Looking For A New Job?

Looking for a new job? Are you anxious about what to say, and what you need to do to prepare for the interview? Tonight we’ll give you some tips and some cautions for that big interview day.

Many employers say they make a first impression within 30 seconds. Sometimes those impressions are lasting so what are some keys to a successful first meeting? Here are some great tips from
• Be on time. Being late can be one of the worst errors so allow yourself plenty of time to get to the office. Also give yourself time to relax and get your composure before you walk into the appointment. Ideally, you should show up 5-10 minutes early
• First impressions are based on appearance. We may not like it, but your appearance composes a large part of first impressions. Try to look professional – tailored suits and generally the most appropriate.
• The handshake is important. Offering a limp handshake makes the employer think you are hesitant, and crunching the boss’s hand makes you look aggressive. Shake w/ a medium grip to convey confidence.
• Watch your posture. Your body language sends silent messages, so make sure you sit straight, try not to fidget and maintain eye contact.

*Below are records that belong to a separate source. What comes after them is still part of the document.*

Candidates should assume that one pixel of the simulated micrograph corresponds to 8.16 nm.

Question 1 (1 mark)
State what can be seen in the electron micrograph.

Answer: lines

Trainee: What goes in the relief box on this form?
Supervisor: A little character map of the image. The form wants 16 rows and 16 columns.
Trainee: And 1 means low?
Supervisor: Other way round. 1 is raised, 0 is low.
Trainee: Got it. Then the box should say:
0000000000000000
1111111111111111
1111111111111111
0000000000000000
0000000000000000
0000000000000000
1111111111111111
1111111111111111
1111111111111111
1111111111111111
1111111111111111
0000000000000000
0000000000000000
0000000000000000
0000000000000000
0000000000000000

What are some other tips for successful interviewing?
• Be prepared. Bring an extra copy of your resume. Research the industry or company so you know how your talents fit into the company
• Show your enthusiasm. It is important to stand out, and being enthusiastic tells the employer you are highly motivated.
• Sell yourself. Create a list of things you want the employer to know about you and be ready to do a good job selling yourself.
• Be honest and ask questions. Don’t be afraid to ask about responsibilities of the job or ask about typical projects. It is important to engage the interviewer.

Are there some cautions for interviews?
• Never be rude to the receptionist. Many receptionists are the gatekeepers for the boss and their impressions are valued. Remember if you get the job, you may need the assistance of the receptionist.
• Never trash your former boss. This shows you left on poor terms and you want to keep the interview positive and upbeat.
• Never exaggerate your accomplishments or credentials. A skilled interviewer can see through fabrications and remember they may check out your story if they are interested in you.
• Make sure you always thank the interviewer. Shake hands once again, and be polite and make sure you write a thank you note stating how much you appreciate their time and how you are interested in the job.

Keep these things in mind, and you just might be getting that new job in nothing flat!

1 comment:

Anonymous said...

Those were all wonderful things to do to prepare or for an interview.
Just a few other ideas, having been on a board hiring teachers: Bring several copies of your resume because our panel included seven teachers. You don't want them thinking more about when they are going to get you resume than listening to what you have to say. Print your resume on high quality stock paper and perhaps use even an off white, light blue, or even light gray color may attract a little more attention. Remember after you leave they have only a few pages of paper to remember you.

The being on time or early, this show respect for the interviewers time and put you in a good light. This is extremely important.

I think you really have to talk yourself up as much as possible, if it is a teaching position, There are hundreds of applicants out there. The fact YOU got an interview is outstanding concerning the completion out there. If you don't "sell" yourself--
nobody else will!

Language is important, Use proper grammar when speaking. Answer the questions in complete sentences, when possible.

Have something for "show and tell". Even if you have just finished student teaching, bring some pictures of what you and your students did. If you have news-clippings, please include them, This is not considered "bragging", this shows self confidence.

Ask questions only after you have heard there presentation. Note things along the way you wish to ask about later. Don't be afraid to ask about the pay scale and how it works. A lot is districts put "big money" the first year of the scale, and have little growth on their steps. Ask about further schooling and does the school pick up some of the tuition payments. Ask about the availability of picking up CPUS, etc. needed for certification.

When you leave, thank the board for their time, and you may ask how soon they plan to make their decision and are all interviewed people informed of their decision. Good luck!